The Bush people screwed the press right royally yesterday, and you can hear the teeth grinding in DC and Manhattan from up here in the mountains. Or maybe that's the lawnmower in the next lot, I don't know. Be interesting, in a horrible, sickening sort of way, to see if the bastards blow everything up on schedule tomorrow, regardless of the actual facts of the turnover and the fait accompli. Hopefully the scrambling is producing decent sigint for the Coalition.

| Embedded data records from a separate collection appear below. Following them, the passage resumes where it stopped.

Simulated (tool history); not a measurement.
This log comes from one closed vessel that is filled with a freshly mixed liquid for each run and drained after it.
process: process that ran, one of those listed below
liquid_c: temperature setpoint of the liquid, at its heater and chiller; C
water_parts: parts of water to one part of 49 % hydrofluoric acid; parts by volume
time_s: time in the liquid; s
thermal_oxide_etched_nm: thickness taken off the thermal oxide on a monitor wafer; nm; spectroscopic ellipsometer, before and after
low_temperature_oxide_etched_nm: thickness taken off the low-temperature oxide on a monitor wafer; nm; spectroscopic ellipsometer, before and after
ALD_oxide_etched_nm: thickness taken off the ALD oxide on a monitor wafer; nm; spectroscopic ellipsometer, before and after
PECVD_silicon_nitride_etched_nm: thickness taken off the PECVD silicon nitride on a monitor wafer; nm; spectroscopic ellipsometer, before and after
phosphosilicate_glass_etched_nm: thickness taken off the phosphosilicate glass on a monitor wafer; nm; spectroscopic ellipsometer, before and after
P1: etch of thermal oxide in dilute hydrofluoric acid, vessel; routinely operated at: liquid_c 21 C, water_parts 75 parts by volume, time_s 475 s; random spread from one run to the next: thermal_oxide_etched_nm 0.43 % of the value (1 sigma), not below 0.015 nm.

That's one reason that the surprise turnover was such an excellent move - it seizes the initiative from the terrorists at the moment when they're committed. The 30th deadline has been in place for so long, and was so vital to the political symbolism of the conflict, that the terrorists absolutely had to drop the hammer, spend their resources. Those operations are in progress as I type, indeed, as they sprang the turnover, as Bremer made for the airport. The resources are spent, the operatives deployed. The terror generals now have a choice. They can back down and decommit - recall their forces, recover deployed resources, back down. They can go forward, and spend blood, money and equipment in an attempt to maintain face - maintain balance by swinging as if the propaganda target was still there. They can go forward, and try to convert the planned propaganda attacks into the real thing - a true offensive.
I don't think they have the depth or the capacity to wage a true offensive. In truth, they've got the first two options. Option one will leave them terribly off balance, forces too far advanced to recover, intel resources exposed by recovering other operatives in the clear, everything in motion, and returning to possibly-compromised safehouses, or even safeharbors. Even worse, the people in charge will have lost face. The al Queda terror networks operate largely in an honor economy. There isn't enough money to seriously motivate anyone - the financing is a matter of logistics, not morale. Resources flow to the terror-lords with the biggest brass ones - the guys who can blow up the big bombs, rack up the megadeaths, personally decapitate prisoners on air while declaiming poetry in Classical, Koranic Arabic. Face is important, and a step-down loses Zarqawi bucketloads. I think the attacks will go forward, for the honor of it all.
Christ, I hope they're braced for it in Baghdad.